The United Kingdom High Court has made a groundbreaking decision, ruling that the stablecoin Tether (USDT) is legally recognized as property under English law.

This landmark judgment, delivered on September 12, 2024, marks the first time a UK court has ruled on the legal status of cryptocurrency after a full trial.

Deputy Judge Richard Farnhill of the High Court of Justice stated in his ruling that “USDT attracts property rights under English law.”

He further clarified that Tether is “a distinct form of property not premised on an underlying legal right” and can be subject to tracing and trust claims, similar to other forms of property.

This decision came in a case brought by Fabrizio D’Aloia, a victim of fraud who sought to recover stolen cryptocurrencies, including 400,000 USDT.

The stolen funds had been transferred through various crypto exchanges after being laundered through crypto mixers.

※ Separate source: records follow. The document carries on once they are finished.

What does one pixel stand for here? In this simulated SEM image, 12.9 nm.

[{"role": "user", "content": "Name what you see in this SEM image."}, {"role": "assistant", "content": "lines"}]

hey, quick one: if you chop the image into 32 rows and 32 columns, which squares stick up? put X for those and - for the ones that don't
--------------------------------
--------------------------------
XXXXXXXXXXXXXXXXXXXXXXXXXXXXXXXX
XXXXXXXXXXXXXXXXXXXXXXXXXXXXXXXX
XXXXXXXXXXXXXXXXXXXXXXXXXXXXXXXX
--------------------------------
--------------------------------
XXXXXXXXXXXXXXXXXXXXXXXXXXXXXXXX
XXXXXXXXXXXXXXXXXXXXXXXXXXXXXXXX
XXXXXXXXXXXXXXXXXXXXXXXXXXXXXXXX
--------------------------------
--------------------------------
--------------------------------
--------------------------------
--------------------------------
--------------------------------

While the court acknowledged the fraud, it ruled that D’Aloia failed to provide sufficient evidence linking his stolen USDT to the wallet of Thai exchange BitKub, which was named in the suit.

The ruling aligns with a 2019 judgment from the same court that supported the classification of cryptocurrencies as property, though that case did not go to trial.

It also corresponds with the 2023 report by the England and Wales Law Commission, which classified digital assets as property.

Interestingly, this court decision came just one day after the UK government introduced new legislation aimed at clarifying the legal status of digital assets.

The bill seeks to define non-fungible tokens (NFTs), cryptocurrencies, and carbon credits as “things” and “personal property” under the nation’s property laws.

The UK has been ramping up its regulatory efforts in the cryptocurrency space, particularly following some high-profile bankruptcies in the previous year.

The Financial Conduct Authority (FCA) oversees crypto activities in the country, focusing on anti-money laundering measures and consumer protection.

Last year, the FCA implemented new rules requiring crypto firms to register with the financial regulator and have their marketing materials approved by an FCA-authorized firm.

This ruling has significant implications for the digital asset industry. By classifying Tether as property, the court has provided a clear guideline for the treatment of other forms of digital assets, such as stablecoins, in legal disputes.

This offers broader protection for cryptocurrency investors and could potentially lead to further evolution of laws governing cryptocurrency operations and conflict resolution in the digital asset space.

The decision also impacts cryptocurrency holders, who may now have more confidence in holding assets like Tether, knowing they have legal recourse in cases of fraud or theft.

Legal experts note that this case underscores the importance of clear, well-documented evidence when making claims involving cryptocurrency transactions. It also serves as a lesson for analytic report providers to ensure evidence is clearly articulated for courts.